News

September 5, 2022

FG to install flow meters to determine accuracy in oil production, losses

Oil theft

By Ediri Ejoh, at GASTECH, Milan, Italy

The Federal Government, through the Nigerian Upstream Petroleum Regulatory Commission (NUPRC), yesterday announced plans to commence the installation of its flow meters on oil production facilities and pipelines in the upstream sector.

This move is in a bid to curb the under-reporting of the country’s crude production volume and retrieve more revenues for the economy.

The move, according to the Chief Executive, Nigerian Upstream Petroleum Regulatory Commission, NUPRC, Mr. Gbenga Komolafe, at the ongoing GASTECH Exhibition and Conference, Milan, Italy, has been approved by President Muhammadu Buhari, and is expected to save the nation billions of dollars lost through inaccurate meters and dependence on oil companies for data.

“By depending on operators’ data, Nigeria does not only know how much is being produced from its reserves, but it has also lost billions of dollars in potential revenue from under-reported volumes. It is unfortunate and by the conscious movement of the President, we are fast-tracking the process to get these metering done fast.

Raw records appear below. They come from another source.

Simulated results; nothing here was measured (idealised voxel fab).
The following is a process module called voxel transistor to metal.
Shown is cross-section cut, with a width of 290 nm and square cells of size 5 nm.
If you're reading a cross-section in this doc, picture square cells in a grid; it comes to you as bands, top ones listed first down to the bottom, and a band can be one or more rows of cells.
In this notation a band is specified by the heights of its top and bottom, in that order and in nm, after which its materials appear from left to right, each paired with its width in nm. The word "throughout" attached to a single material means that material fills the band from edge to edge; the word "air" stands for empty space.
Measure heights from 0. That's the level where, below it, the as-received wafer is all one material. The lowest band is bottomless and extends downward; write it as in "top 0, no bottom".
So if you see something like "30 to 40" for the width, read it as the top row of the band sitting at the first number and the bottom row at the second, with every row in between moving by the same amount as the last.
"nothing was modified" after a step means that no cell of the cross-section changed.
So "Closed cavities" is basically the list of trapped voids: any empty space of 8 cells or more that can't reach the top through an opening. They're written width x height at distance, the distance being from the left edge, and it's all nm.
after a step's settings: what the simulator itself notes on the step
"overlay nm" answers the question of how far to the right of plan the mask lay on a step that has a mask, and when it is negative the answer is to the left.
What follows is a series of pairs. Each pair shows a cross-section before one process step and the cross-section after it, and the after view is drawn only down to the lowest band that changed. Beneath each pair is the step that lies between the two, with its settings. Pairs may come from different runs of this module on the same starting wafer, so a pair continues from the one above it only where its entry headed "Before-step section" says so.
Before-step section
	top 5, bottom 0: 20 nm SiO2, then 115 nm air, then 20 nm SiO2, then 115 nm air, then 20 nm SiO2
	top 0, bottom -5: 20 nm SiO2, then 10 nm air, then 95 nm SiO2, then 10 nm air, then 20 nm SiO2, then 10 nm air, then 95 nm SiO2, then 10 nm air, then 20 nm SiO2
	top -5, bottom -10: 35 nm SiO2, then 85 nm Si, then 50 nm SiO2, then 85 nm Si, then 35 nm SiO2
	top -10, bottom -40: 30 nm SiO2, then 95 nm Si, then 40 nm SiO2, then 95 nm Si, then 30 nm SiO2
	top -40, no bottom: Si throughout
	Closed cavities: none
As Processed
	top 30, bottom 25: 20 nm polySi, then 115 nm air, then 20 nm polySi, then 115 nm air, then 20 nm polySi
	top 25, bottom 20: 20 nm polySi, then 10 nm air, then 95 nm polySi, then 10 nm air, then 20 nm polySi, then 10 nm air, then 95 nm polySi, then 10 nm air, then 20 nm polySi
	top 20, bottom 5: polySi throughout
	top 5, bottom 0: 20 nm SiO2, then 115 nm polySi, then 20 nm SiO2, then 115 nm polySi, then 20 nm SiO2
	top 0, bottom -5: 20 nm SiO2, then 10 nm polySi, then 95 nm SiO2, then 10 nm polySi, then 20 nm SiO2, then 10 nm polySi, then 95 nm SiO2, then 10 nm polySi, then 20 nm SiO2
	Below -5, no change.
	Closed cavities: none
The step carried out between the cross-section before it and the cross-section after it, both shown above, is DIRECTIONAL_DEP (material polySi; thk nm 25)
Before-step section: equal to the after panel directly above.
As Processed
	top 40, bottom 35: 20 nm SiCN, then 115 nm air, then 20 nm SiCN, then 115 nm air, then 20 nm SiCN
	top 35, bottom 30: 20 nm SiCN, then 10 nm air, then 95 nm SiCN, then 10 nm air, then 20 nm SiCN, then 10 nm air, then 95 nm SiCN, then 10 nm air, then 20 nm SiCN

“On assumption of office, contrary to best practices in the developed society, I found out that it is the operators that are in charge of metering. I found it unacceptable. After analyzing the situation it makes it clear that there is no way we can have absolute metrics around our production. So many unaccounted volumes is been lost in that respect and when you put numbers to that it is mind bugling. 

“As far as I am concerned that is a huge task for me to achieve. There are political bottlenecks but we are very positive about achieving that purpose.”

Over 2million bpd to be realized if…

Besides, the regulator noted that talks are underway with operators of shut-in wells to bring back on stream at least 800,000 barrels a day shut-in from the wells before the end of this quarter.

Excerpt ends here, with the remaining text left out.